Chomsky’s ideas explained the facts in a way that no other theory can. Acquiring language is not a normal mental problem. Everyone sees small children pick up language effortlessly. But few of us ever give a thought to what an amazing phenomenon this is. No one would expect a three-year-old to master calculus. Yet we are not in the least surprised when a three-year-old learns grammar, which is a much more difficult task. Children learn the rules of their native grammar (whatever it might be) by hearing a limited set of sample sentences. According to Chomsky's followers, the limited information they receive is mathematically insufficient for them to determine grammatical principles, yet somehow they are still able to do so. This is what is sometimes called “The paradox of language acquisition”. As Chomsky explained,
In a given linguistic community, children with very different grammar arrive at comparable grammars, indeed almost identical ones, as far as we know. That is what requires explanation. Each child has a different experience, each child is confronted by different data – but in the end the experience is essentially the same. As a consequence, we have to suppose that all children share the same internal constraints which characterize narrowly the grammar they are going to construct.


Chomsky proposed that each of us has a Language Acquisition Device (LAD) – what he sometimes called a “little black box” – that starts functioning when we are still infants. By the time we are five or six, that device has enabled us to vacuum from our immediate environment a native language based on universal grammar. Put another way, all languages are fundamentally the same, irrespective of the cultures we live in. They are the function of a large number of words (arbitrary symbols whose meaning is set by convention) and a limited number of grammatical rules that are somehow structured into our brains and minds.

Those who learn during the “critical period” – roughly, during early childhood – acquire language without effort. However, our little black boxes begin to function in different ways after we reach six years of age. We remain able to acquire language fairly easily until we reach puberty, after which our ability to acquire language seems to be reduced again.

Older learners must therefore learn languages in quite different ways from the effortless acquisition of young children. The ways in which language acquisition changes form are of vital importance to language teachers.

A helpful book in this area of study is How Languages Are Learned by academics Patsy M. Lightbown and Nina Spada. The two educational psychologists offer useful insights into the differences in learning styles. They say, “We have all heard people say that they cannot learn something until they have seen it. Such learners would fall into the group called ‘visual learners.’ Other people, who may be called ‘aural’ learners, seem to need only to hear something once or twice before they know it. For others, who are referred to as ‘kinaesthetic’ learners, there is a need to add a physical action to the learning process.”

These ideas are common in teaching circles. However, Lightbown and Spada go on to discuss two learning styles that are highly cultural in nature. “In contrast to these perceptually based learning styles, [there is] a cognitive learning style distinction between field independent and field dependent learners. This refers to whether an individual tends to separate details from the general background or to see things more holistically.” In general, westerners, who tend to see things as black or white, are field independent. By contrast, East Asians are field dependent inasmuch as they see things as part of a large mingling of relationships.

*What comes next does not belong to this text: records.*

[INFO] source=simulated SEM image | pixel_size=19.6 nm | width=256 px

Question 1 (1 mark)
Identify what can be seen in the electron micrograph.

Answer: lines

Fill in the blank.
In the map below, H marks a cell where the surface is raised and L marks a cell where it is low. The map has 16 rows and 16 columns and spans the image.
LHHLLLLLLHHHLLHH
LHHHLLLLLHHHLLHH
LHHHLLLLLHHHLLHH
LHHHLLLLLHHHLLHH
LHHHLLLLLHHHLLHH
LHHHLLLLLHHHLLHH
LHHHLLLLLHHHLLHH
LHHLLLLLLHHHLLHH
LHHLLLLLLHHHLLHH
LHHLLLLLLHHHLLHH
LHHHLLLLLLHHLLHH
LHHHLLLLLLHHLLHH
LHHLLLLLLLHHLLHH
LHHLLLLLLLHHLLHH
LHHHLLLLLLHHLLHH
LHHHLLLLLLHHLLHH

In their challenging text, Lightbown and Spada describe three theories about how we acquire our first language. The most important of those theories, innatism and behaviourism are covered at the beginning of this essay. A third approach is called interactionism.

The interactionist position is that “language develops as a result of the complex interplay between the uniquely human characteristics of the child and the environment in which the child develops.” A kind of umbrella that covers several different kinds of language theories, contemporary interactionism assumes the validity of Chomsky’s idea that innate structures in the mind are responsible for language learning, but has a variety of questions about the contributions of environmental factors to language learning.

In a summary of these questions, the authors propose that behaviourism may help explain our acquisition of vocabulary and other parts of grammar. For its part, innatism seems “most plausible in explaining the acquisition of complex grammar.” And “interactionist explanations may be useful for understanding how children relate form and meaning in language, how they interact in conversations, and how they learn to use language appropriately.”